In many practical situations the model may have very high order or it may not be known precisely. In these cases it is desirable to develop adaptive methods that find the optimal controller and/or approximations thereof which do not require explicit modeling and solution of the Riccati equations. Dynamic Programming (DP) provides a basis for compiling planning results into reactive strategies for real-time control which can be enhanced with learning. Such strategies allow control even when the system model is not completely known. Barto et. al. (1995) describe various DP-based reinforcement learning algorithms such as Sutton's Temporal Difference methods, Watkins' Q-learning, and Werbos' Heuristic DP. The main application areas for these methods have been for systems with a discrete state space (Markov decision problems).

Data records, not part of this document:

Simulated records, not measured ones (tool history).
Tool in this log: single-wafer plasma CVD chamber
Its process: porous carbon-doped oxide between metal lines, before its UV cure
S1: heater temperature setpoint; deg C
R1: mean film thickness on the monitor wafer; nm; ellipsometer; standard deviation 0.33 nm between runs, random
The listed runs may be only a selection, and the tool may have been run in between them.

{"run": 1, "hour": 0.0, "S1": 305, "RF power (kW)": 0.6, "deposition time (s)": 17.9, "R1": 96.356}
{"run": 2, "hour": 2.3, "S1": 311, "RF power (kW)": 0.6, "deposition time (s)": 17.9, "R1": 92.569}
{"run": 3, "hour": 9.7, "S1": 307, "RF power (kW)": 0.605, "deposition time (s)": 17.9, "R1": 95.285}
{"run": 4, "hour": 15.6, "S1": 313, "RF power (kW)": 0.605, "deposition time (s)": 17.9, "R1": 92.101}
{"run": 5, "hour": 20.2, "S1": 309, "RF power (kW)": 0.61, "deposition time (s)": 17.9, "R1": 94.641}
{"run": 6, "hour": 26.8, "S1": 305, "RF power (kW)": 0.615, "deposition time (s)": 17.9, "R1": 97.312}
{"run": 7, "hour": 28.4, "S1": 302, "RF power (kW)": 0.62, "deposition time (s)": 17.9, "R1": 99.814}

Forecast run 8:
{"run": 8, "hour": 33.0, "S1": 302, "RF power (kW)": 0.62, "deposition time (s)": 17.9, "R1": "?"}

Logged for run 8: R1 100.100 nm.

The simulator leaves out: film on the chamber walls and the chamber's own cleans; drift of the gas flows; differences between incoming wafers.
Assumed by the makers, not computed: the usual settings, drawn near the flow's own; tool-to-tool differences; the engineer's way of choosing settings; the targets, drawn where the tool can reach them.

In 1994, Bradtke introduced the Adaptive Policy Iteration (API) algorithm based on Q-learning and Policy Iteration and successfully solved the problem of adaptive LQ regulation with state feedback. He proved that the algorithm converges to the optimal controller provided that the underlying system is controllable, that there are no disturbances and that a particular signal vector is persistently excited. A Kalman filter or full state information was still needed for implementation. This severely limits the applicability of the method, especially in the multi-scale case when it is not clear which states are important to measure and models are not available for state estimation.
The approach we develop in this paper is motivated by Bradtke's method. However, in order to address the multi-scale and reduced order problems, we have developed methods that use input output data to obtain highly reduced order representations of the optimal feedback strategies and optimal controls that do not require Kalman filtering. This leads to a novel approach for DP-based reinforcement learning which should work well for systems where most modes have dynamics that dissipate quickly. The use of input output data allows us to focus modeling attention on the low order (observable and controllable) dynamics while the fast (poorly observable) dynamics are allowed to drift.
The algorithm itself uses Watkins' Q-learning algorithm implemented with API. The API algorithm estimates a stochastic ARMAX model. The resulting model represents a low order approximation to a high order plant. In this work, we use recursive least squares as our regression tool; however any constrained optimization procedure can be used for this step.
The main contributions of this paper are: (1) The formulation of input output optimal controller using Q-functions and the application of low order control for high- and infinite order problems. (2) Mathematical proofs of stability and convergence. These show that that the algorithm converges asymptotically to the optimal controller within a certain tolerance which can be related to excitation level, magnitude of model mismatch and disturbances. (3) We show how the approach can be generalized to nonlinear (convex) programs and some classes of constrained nonlinear programs. (4) We describe example simulation problems.
References
1. A. G. Barto, S. J. Bradtke, and S. P. Singh, "Learning to act using real-time dynamic programming", Artificial Intelligence 72(1):81--138 (1995)
2. S. J. Bradtke, "Incremental Dynamic Programming for On-line Adaptive Optimal Control", Thesis, University of Massachusetts, Amherst (1994).